According to Israeli official figures, only 3 out of 1,672 attacks were carried out within the Green Line in 2018; the rest were in the occupied territories.
On September 16, Khalil Jabarin – a 17-year-old Palestinian from Yatta in the southern West Bank – left his family home and headed north, to the Israeli settler-managed Gush Etzion Junction. There, the teenager fatally stabbed American-Israeli Ari Fuld, before being shot and arrested.
Following the killing of Fuld, a well-known far-right activist who lived in the nearby Efrat settlement, some Israelis vociferously objected to the reporting of his death, and in particular, to Fuld being described in various international news reports – quite accurately – as a settler.
Former Israeli army spokesperson Peter Lerner, for example, wrote an op-ed praising Fuld as “a passionate Israel advocate who believed in the historic Jewish right to live in our ancestors’ true homeland.” For Lerner, Fuld was simply a “Jew in Judea,” and settler only appeared in scare quotes.
In another piece, former soldier and pro-Israel activist Micha Danzig was clearly furious that Fuld had been described as a settler. “Ari Fuld was not a ‘settler’ – he was an innocent victim of terror,” Danzig wrote, adding: “And so it went, on and on. Settler. Settler. Settler.”
Danzig’s main concern was to normalise Israel’s occupation of the West Bank; settlements are “Jewish communities in Judea” and occupied territory was in scare quotes. Fuld, Danzig said, believed in “the Jewish people’s right to live in their indigenous, religious and historical homeland.”

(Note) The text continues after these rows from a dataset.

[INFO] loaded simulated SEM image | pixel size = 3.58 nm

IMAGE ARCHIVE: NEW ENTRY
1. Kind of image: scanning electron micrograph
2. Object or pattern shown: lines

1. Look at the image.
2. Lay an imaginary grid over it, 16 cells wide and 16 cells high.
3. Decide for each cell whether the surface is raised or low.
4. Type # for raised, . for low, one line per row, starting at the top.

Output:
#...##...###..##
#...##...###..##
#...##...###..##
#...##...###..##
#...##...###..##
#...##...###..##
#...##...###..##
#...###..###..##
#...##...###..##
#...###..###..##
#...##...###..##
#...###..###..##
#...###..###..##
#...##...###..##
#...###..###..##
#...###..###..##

For Lerner, Danzig and others, their objection to the use of the term settler to describe Fuld seemingly flowed from a two-fold concern: that the term settler apparently both dehumanises Fuld and delegitimises Israel’s colonial occupation of the West Bank.
The main overall goal is to disconnect the violence perpetrated by Palestinians against Israeli forces and settlers from the occupation itself, instead locating its source in an intangible and racialised ‘incitement’ or ‘hatred’ (indeed, Lerner explicitly wrote: “Don’t lecture me about occupation”).
Such an approach inevitably whitewashes what Israel’s settlements are, and their impact on Palestinians, an impact that is hard to understate, yet often goes underappreciated.
Settlements are land theft – a Palestinian family’s property, a community’s grazing land, a farmer’s orchard, a village’s natural spring. Settlements are segregation – the heart of an inherently discriminatory regime. Settlements are violence, and settlements are impunity.
Settlements are domination – the most visceral manifestation of occupation – and settlements are humiliation – a daily reminder for Palestinians of their second-class status in their own land.
It is, therefore, utterly disingenuous to argue – as Lerner, and Israeli politicians do – that Israeli settlers in the West Bank are killed for simply “being Jews.”
The Shin Bet, Israel’s domestic security agency, records monthly statistics for “terror attacks.” According to official figures, in the first eight months of 2018 (January-August inclusive), there were 1,672 such “attacks,” a number dominated by “firebombs,” i.e. Molotov cocktails (1,319).
Out of all these various incidents logged by Israeli authorities, a grand total of three attacks were “executed within the Green Line,” according to the Shin Bet. Three out of 1,672.
Such statistics are not unique to 2018. In the period October-December 2015, when there was an uptick in violence, just 12 out of 85 stabbings or alleged stabbings perpetrated by Palestinians occurred inside the Green Line. Despite Lerner’s unwillingness to be ‘lectured’, the occupation is of the utmost relevance.
Fuld’s personal beliefs are actually not the point here; though for the record, he was an anti-Palestinian racist who delighted in harassing human rights defenders, was politically active on what even in Israel is considered the far-right, and urged the annexation of the entirety of the West Bank.
Rather, the issue is that every single settlement – from Efrat to the handful of caravans on hilltops in the northern West Bank – are not just symbols of a brutal occupation but are its raison d’être.
After Fuld was killed, the head of Efrat municipality committed to expanding his settlement, declaring: “this land is ours!” Israeli Minister of Agriculture Uri Ariel gave his backing, describing such expansion as “the fitting Zionist response.” Such an approach guarantees there will be more Jabarins.
In the outcry over the description of Fuld as a settler, one senses that some Israelis believe their colonial occupation could be the only one in history not to provoke a violent response.
It is not that these Israelis are exactly surprised by the kinds of attacks that killed Fuld, but that they attribute such incidents to their idea of being surrounded by ‘brainwashed Muslim fanatics’, rather than to the fact they are settlers in a military occupation.
Examine any act of conquest, occupation or colonial settlement, the world over, and the story repeats itself. It happened to the Brits, the French, the Belgians, to European settlers in North America, to settlers in southern Africa, to the Spanish and to the Portuguese.
And Israel is not so unique as to avoid an equation as old as time: Occupation and colonialism produce violent responses from the occupied and colonized.